With the economy teetering on the edge of another recession, the Federal Reserve’s policymaking Federal Open Market Committee (FOMC) is riven with dissension, agnosticism and uncertainty about its own potency.
Since a bursting housing bubble dragged the country into financial crisis four years ago, the FOMC confidently and aggressively has eased monetary policy. It pulled out the stops, creating innovative new liquidity facilities, scrapping its former resistance to funding investment banks, slashing interest rates to the bone and ballooning its balance sheet.
Going on three years, the Fed has held the federal funds rate near zero and has announced a quasi-commitment to keeping it there "through at least mid-2013." Not satisfied with just cutting short-term rates, it has gone "unconventional," buying $2.3 trillion of securities to push down long-term rates.
It would be hard to argue it’s all gone for naught, because we can’t know how bad things might have been otherwise. But one thing is certain: The Fed is increasingly realizing the limits of what monetary policy can accomplish.
Chairman Ben Bernanke acknowledged as much as he opened the Kansas City Fed’s Jackson Hole symposium in late August. After vowing the FOMC would reconsider a range of easing options at its September meeting and that it was "prepared to employ its tools as appropriate to promote a stronger economic recovery," Bernanke added an important qualifier: "Most of the economic policies that support robust economic growth in the long run are outside the province of the central bank...."
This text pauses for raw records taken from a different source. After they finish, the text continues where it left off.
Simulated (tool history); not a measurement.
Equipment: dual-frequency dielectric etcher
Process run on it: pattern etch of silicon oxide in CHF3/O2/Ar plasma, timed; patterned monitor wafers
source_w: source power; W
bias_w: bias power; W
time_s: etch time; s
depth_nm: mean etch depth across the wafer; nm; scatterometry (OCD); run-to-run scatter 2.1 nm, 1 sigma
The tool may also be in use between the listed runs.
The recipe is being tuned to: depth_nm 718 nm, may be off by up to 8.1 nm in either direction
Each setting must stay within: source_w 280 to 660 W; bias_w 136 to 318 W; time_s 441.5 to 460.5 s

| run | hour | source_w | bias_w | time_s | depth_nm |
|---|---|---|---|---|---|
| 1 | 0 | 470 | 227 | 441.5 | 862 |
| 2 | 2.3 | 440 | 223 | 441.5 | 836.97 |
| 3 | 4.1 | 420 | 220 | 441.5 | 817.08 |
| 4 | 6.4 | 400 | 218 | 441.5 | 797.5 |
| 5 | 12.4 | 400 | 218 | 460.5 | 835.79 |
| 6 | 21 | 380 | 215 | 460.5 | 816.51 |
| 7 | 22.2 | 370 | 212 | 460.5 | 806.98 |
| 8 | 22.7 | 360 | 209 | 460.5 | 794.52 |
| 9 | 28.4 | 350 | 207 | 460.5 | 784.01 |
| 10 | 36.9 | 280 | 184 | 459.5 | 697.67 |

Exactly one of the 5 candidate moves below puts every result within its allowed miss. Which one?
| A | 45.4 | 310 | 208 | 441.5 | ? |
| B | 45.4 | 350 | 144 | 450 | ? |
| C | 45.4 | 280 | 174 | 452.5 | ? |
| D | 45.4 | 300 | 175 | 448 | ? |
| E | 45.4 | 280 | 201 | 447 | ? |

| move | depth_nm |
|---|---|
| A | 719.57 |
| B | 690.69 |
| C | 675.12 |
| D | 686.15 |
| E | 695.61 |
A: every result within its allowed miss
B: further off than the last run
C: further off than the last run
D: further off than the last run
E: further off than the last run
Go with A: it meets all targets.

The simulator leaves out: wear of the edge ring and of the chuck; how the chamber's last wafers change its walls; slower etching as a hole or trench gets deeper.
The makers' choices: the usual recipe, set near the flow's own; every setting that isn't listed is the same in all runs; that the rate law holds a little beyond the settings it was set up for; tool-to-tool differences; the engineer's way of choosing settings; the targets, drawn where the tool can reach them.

One has to believe Bernanke’s tone was influenced by the three dissents registered against the FOMC’s Aug. 9 decision to extend the zero rate policy for another two years. One of those dissenters, Dallas Fed President Richard Fisher, repeatedly has said the Fed has done all it can do and now "it’s up to the fiscal and regulatory authorities."
Increasingly, Fed officials have pointed to the burden of government on the private sector.
"On the regulatory side, thousands of pages of new legislation have been recently enacted and many new implementing regulations are in the process of being drafted and adopted," says Richmond Fed President Jeffrey Lacker. "Anticipated shifts in regulatory policy appear to have produced a degree of apprehension that has dampened private sector willingness to hire and invest."
Atlanta Fed President Dennis Lockhart says that "in numerous conversations with business contacts across the Southeast," he has "heard a pretty consistent message — there’s just a lot of uncertainty," including uncertainty about environmental, financial and health care regulation.